Saturday, July 8, 2023

Mighty Deep

12th Sunday Ordinary Time A

Matthew 10:24-39



Tough texts today

 

 

All week I heard this voice in my head saying: 
What do I know?

What do I know about fear?

Fear of violence?

Fear of persecution?

 

Even though the text offers 3x “don’t be afraid”

I’m afraid

What does ‘take up my cross’ even mean for me

…this text makes me a little uneasy;)

 

So…I approach today’s Gospel with necessary humility

Humility…And a lot of questions

I have a few thoughts…but you might have to complete this homily on your own

 

This part of Matthews Gospel is called the Mission Discourse

Jesus is sending the disciples out

Earlier in the discourse, Jesus promised the disciples power

Power to 

HEAL, RAISE, CLEANSE, and CASTOUT demons

They are being sent to do and say 

what they have experienced Jesus doing and saying. 

 

In today’s text, after preparing them with power

He prepares them for struggle, rejection…maybe worse.

I don’t know about you…But it seems clear to me

…they have every reason to be afraid!

 

What challenge…what advice 
does Jesus have for them in the face of what lies ahead?

In the bit about the two sparrows and all the hairs on their heads

I hear Jesus saying to the disciples:

KNOW YOUR VALUE…
Know it deep down
DIG DEEP

REAL DEEP

THAT’S WHERE YOU NEED TO PLANT YOUR FAITH AND TRUST

DEEP DOWN WHERE IT CANNOT BE KILLED

 

And even though we can’t relate to the context of the disciples 1st century fear

Even though we are a far cry 

from waking up afraid that we will be tortured/ostracized/ridiculed for our faith

 

Still…this is a call for us too.

 

This call to plant our faith in a God who also sends US

To heal, raise, cleanse, 

and cast out hate in Jesus’ name

This serious call just might be exactly what will take us through to the end

 

The metaphor of planting eventually falls apart

Using agricultural metaphors among some of you farmers is dangerous!
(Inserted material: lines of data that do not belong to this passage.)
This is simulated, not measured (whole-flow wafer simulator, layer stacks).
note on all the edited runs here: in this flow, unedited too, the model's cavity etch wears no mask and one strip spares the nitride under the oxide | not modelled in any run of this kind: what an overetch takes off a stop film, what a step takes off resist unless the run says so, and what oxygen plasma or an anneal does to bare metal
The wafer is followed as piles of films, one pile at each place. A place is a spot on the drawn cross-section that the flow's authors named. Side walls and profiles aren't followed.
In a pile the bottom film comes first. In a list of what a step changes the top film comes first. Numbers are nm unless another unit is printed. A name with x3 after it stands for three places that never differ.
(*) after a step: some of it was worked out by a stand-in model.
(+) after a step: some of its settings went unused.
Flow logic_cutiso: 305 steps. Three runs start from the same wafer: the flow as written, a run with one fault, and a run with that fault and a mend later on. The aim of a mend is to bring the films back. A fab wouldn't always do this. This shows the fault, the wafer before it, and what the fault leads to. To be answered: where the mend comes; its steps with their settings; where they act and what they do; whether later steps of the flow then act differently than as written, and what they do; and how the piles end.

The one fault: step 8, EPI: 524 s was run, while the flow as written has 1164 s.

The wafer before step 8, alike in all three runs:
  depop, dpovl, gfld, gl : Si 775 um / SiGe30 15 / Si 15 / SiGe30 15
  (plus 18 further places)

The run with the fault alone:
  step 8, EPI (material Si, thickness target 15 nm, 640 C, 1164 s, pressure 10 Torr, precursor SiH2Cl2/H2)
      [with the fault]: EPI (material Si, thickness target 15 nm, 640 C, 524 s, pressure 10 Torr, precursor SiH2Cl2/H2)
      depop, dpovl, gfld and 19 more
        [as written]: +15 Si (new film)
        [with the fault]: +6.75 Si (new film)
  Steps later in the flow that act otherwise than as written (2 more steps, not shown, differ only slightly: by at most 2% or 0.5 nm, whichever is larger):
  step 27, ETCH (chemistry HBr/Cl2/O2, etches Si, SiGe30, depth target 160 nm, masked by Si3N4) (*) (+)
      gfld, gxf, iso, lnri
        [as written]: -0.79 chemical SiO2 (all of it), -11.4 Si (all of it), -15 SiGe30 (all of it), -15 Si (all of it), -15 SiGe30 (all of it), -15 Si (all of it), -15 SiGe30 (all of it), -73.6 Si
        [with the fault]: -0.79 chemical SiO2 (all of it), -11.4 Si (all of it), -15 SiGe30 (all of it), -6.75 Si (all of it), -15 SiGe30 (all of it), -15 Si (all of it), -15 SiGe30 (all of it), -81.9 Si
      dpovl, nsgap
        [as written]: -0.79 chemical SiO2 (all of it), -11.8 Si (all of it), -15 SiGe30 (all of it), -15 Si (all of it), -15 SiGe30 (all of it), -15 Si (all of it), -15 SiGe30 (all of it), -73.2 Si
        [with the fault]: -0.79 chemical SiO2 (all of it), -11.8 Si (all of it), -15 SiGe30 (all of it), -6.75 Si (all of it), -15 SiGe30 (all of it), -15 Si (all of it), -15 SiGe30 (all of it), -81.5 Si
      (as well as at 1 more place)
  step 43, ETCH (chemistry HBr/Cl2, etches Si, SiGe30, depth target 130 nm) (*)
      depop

I don’t think farmers keep returning to dig the seed down deeper!

 

But that’s the image stuck in my head

 

 

I came across a more modern story to help us.

…the story of Clarence Jordan.

Jordan’s story is a story about what a deeply planted faith can sustain in a life.

 

This is a real HERO story
An absolute Christian HERO story
The story of Clarence Jordan.

 

Clarence Jordan

A rural Georgia boy

Was From a Prominent family in a small Georgia town 

He was always troubled by the racial and economic injustice he saw all around him

Got an agriculture degree from University of Georgia

Hoping to improve the welfare of sharecropping families of his region.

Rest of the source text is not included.